Black carbon (BC), the second most significant global warming contributor after CO2, is produced from the incomplete burning of fossil fuels and biomass. It increases the absorption of the solar radiation and reduces snow albedo, enhancing Arctic warming. This study examines elevated BC levels and the contribution of biomass burning to the BC (BB%) at Ny-Ålesund in the Svalbard Arctic region during 2023. Moderate Resolution Imaging Spectroradiometer (MODIS) fire activities and wind back trajectories are used to examine the biomass burning effect and the sources of BC. The elevated BC concentration (48 ng m−3) and BB% (∼40%) occurred in April due to long-range transport, Arctic haze, and trajectories directly originating from the biomass burning area. Wet scavenging and Siberian fires also influenced BC mass, further affecting the Arctic climate.

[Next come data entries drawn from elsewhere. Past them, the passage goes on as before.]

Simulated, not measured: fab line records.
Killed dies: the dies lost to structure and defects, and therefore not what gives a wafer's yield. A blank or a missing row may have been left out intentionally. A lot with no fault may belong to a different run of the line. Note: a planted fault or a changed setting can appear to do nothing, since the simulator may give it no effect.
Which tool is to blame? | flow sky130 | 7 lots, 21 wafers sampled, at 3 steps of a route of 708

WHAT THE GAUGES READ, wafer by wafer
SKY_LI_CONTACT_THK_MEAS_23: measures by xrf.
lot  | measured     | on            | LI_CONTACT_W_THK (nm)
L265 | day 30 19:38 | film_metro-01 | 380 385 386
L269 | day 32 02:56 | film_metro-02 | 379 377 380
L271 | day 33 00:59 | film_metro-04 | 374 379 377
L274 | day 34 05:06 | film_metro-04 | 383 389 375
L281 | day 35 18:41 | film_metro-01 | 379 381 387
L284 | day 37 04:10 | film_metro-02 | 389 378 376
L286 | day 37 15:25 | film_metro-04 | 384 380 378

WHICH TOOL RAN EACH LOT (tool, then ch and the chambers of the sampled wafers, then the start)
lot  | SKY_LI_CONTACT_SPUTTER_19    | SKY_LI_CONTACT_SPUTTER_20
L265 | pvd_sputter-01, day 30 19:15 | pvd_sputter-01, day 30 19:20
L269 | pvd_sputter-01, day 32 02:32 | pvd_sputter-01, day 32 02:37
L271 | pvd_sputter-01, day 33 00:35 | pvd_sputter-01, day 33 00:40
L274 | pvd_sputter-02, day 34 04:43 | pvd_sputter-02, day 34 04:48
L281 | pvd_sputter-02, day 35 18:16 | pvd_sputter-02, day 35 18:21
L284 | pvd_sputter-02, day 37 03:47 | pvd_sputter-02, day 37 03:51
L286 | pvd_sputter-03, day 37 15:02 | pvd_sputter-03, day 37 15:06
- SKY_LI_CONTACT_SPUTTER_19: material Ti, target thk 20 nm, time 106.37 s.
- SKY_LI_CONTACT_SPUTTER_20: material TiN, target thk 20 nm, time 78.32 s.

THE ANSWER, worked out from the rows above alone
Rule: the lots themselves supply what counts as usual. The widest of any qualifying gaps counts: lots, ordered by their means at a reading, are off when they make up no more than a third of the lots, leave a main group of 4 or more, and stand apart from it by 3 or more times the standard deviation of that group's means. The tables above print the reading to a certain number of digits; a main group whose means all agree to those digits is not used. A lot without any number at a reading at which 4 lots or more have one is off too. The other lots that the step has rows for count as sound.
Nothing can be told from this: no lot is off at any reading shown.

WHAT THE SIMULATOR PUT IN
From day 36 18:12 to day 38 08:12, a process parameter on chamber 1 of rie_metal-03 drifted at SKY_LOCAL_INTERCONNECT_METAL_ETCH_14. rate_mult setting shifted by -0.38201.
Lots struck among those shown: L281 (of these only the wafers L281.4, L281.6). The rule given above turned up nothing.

The Arctic is experiencing catastrophic warming, three to four times faster when compared to the global average (Rantanen et al., 2022), known as Arctic amplification. Amplified warming has led to the significant melting of the Arctic cryosphere, decreasing the region's albedo and further accelerating warming. Changes in the Arctic are not confined to the region alone; they play a crucial role in the global climate system and can trigger worldwide climate changes (You et al., 2021). Recent studies indicate that Arctic amplification is closely linked to cold winters, heat waves, precipitation events, and large-scale circulation anomalies in the mid-latitudes (You et al., 2021).
The interaction of aerosols with radiation can create either positive or negative radiative forcing effects on the Earth system, which alters the radiation budget over the Arctic region. Black carbon (BC) originates from the incomplete combustion of carbonaceous material, fossil fuels, and biomass burning (BB). It creates positive radiative forcing and can warm the atmosphere by absorbing radiation. BC is the second most significant contributor to global warming after CO2 (Ramanathan and Carmichael, 2008). BC directly impacts the Earth's climate by interacting with solar radiation and indirectly by altering the microphysical properties of clouds and through rapid adjustments due to local atmospheric heating (Ramanathan and Carmichael, 2008). When BC is deposited on scattering surfaces such as snow/ice, these particles significantly reduce the local surface albedo, leading to warming and subsequently contributing to Arctic amplification.